Community members demand justice for Jaahnavi Kandula
She was struck by a police vehicle when she was crossing a Seattle street on January 23
MEMBERS of the south Asian community in Seattle held a rally on the site where Indian student Jaahnavi Kandula was fatally hit by a speeding police patrol car, demanding jail for police officers responsible for her death.
Kandula, 23, was struck by a police vehicle driven by Officer Kevin Dave when she was crossing a street on January 23. He was driving 74 mph (more than 119 kmh) on the way to a report of a drug overdose call.
In bodycam footage released on Monday (11) by the Seattle Police Department, officer Daniel Auderer laughed about the deadly crash and dismissed any implication Dave might be at fault or that a criminal investigation was necessary.
More than 100 members of the Seattle area’s south Asian community gathered at Denny Park on Saturday (16) and made their way to the intersection where Kandula was hit.
They held signs saying Jaahnavi had more value than Seattle Police Department and Justice for Jaahnavi, jail killer cops. The rally was put together by UTSAV, which means festival or celebration, an organisation based in Bothell that helps connect south Asians with their communities.
Video from the night of the crash has sparked international outrage over the officer’s comments.
On Saturday, rally attendees pointed out that Kandula’s life did have value.
Shifali Jamwal, who brought her three-year-old son, said Kandula was a master’s student and moved to America for her education so her life would have more value.
“I can only imagine what Jaahnavi’s mom is going through,” Jamwal said.
Another attendee, Kyla Carrillo, 25, called Auderer’s comments completely disrespectful.
“Not even unbelievable, not shocking, but just for [him] to value somebody’s life as such was disrespectful,” she said.

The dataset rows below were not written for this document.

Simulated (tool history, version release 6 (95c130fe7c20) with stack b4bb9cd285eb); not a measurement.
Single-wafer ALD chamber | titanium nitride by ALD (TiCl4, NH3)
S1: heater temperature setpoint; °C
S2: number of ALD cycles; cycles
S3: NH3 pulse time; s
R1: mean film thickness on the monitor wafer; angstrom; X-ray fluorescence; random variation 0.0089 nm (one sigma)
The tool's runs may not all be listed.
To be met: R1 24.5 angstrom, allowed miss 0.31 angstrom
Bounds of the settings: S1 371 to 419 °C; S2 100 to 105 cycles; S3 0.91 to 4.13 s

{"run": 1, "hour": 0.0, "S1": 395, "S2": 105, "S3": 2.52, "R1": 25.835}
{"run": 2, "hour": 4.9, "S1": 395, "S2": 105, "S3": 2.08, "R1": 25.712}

Between lanes at the intersection, marchers lit tealights spelling out Jaahnavi and laid bouquets underneath a sign.
Kandula was set to graduate this coming December with a master’s degree in information systems from the Seattle campus of Northeastern University. Her family said she was working toward supporting her mother in India.
Kenneth W. Henderson, Chancellor of Northeastern University in a statement issued on the varsity’s official Facebook page on Friday said: “Her loss will be felt deeply by students, staff, and faculty. The university plans to award Jaahnavi her degree posthumously and present it to her family.”
Community members met Seattle’s mayor and police chief regarding the release of the footage.
They said they do not endorse eliminating police, but that Seattle must improve training, and stay engaged with the south Asian community.